Investment thesis
Growth with low risk is a description that captures the essence of FTI Consulting, Inc. (NYSE:FCN). The company works with many large and prominent clients in the legal, banking, Fortune 100, and private equity firms.
Since going public in 1996, its share price has grown 24-fold in 28 years. It has the competitive advantages, financial resources, and strategy to continue that growth. Based on those elements, I rate FTI a Buy.
About FTI
The company was founded in 1982 under the name Forensic Technologies International, with a mandate to provide expert witnesses for litigation. It went public in 1996, changed its name in 1998 and then began trading on the New York Stock Exchange.
In 1996, its initial price was $8.50; on April 2, 2024, the stock closed at $207.31. That’s what investing legend Peter Lynch would call a 24-bagger–in just 28 years. In more technical terms, it has had a compound annual growth rate of 12.06%.
Today, the company operates across many areas of business, as outlined in the following chart:
Corporate Finance & Restructuring made the biggest 2023 contribution to consolidated revenues with a 39% share; Economic Consulting provided 22%; Forensic and Litigation Consulting contributed 19%; Technology 11%; and Strategic Communications provided 9%.
FTI operates globally but derives the largest proportion of its revenue at home in the U.S. Domestic operations brought in 63% of revenue in 2023, while 37% was derived internationally.
On April 2, 2024, its share price was $207.31, and its market cap was $7.27 billion.
Competition and competitive advantages
Because of the multi-faceted character of its business, FTI competes with different companies, depending on the nature of the consulting briefs. It reported in the 10-K for 2023 that competitors include global accounting firms, large management and consulting firms, investment bankers, information technology consultants, and software companies.

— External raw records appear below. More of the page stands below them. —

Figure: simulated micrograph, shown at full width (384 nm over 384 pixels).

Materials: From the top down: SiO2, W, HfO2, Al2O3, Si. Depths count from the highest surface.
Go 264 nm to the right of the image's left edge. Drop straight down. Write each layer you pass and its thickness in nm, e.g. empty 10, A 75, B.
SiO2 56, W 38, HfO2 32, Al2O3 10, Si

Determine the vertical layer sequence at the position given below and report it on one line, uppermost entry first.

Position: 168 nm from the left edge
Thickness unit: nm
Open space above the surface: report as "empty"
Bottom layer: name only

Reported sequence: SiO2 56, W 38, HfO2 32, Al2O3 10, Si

It also argued that its businesses are themselves highly competitive, based on “the breadth of our services, the quality of our work, the prominence of our professionals, our geographic reach, our reputation and performance record, our specific industry expertise, our ability to staff multiple significant engagements across disciplines and industries in multiple locations, and our strong client relationships.”
To back up that claim, it pointed out in the investor presentation that it advises 98 of the world’s top 100 law firms, works with 83 of the Fortune Global 100 corporations, consults with 38 of the world’s top 50 bank holding companies, and is an advisor to 64 of the top 199 firms on the Private Equity International 300 list.
Its competitive advantages include the recognition that many of its professionals are regarded as leaders in their fields; each of its practice areas is highly specialized and we would expect professionals to know or know of the experts. Those experts include two Nobel Laureates.
Client needs for integrated solutions give it an edge because of the depth and breadth of its segments. With its diverse group of specialties, it will be able to reach experts in many fields without needing to use outside consultants.
As noted, it has a diverse group of elite clients, most of which should be more financially stable than other firms. Big, successful corporations can afford to use consultants more frequently than smaller firms.
Margins
Although its margins are not growing, they are strong enough to back up claims of an FTI moat:
Margins might be stronger if not for the uptick in Selling, General, and Administrative [SG&A] expenses over the past two years:
Among the costs pushing up SG&A is the expense of recruiting and retaining professionals who have the expertise, reputation, and client skills needed. FTI reported in the 10-K,
“We face intense competition in recruiting and retaining highly qualified professionals to drive our organic growth and support expansion of our services and geographic footprint. We incur significant expenses, time and resources to train, integrate and develop our professionals. We experience attrition of highly qualified professionals in the normal course of our business.”
More specifically, SG&A included higher non-billable compensation expenses, an increase in bad debt, and more for outside services.
Growth
Over the past decade, the key fundamentals have grown impressively:
- Revenue: up 108.98%
- EBITDA: up 83.21%
- Net income: up from -$16.16 million to $274.89 million.
The Q4 and full-year 2023 results were released on February 22 under a headline that used the word “Record,” as in best-ever revenues and earnings. The company attributed its record revenue to higher demand across all business segments.
To some extent, the increased revenue was offset by higher wages and benefits (including an increase in its headcount), a jump in SG&A, and higher income taxes. Still, FTI managed to produce EPS OF $7.71, a 17% increase over 2022.
The results also included an increase in net cash from operating activities, to $224.5 million from $188.8 million at the end of 2022. And over the course of 2023, FTI bought back 112,139 shares of its common shares at an average price of $158.70. On the last trading day of 2023, December 29, shares traded at $199.15, suggesting the repurchases were a good decision.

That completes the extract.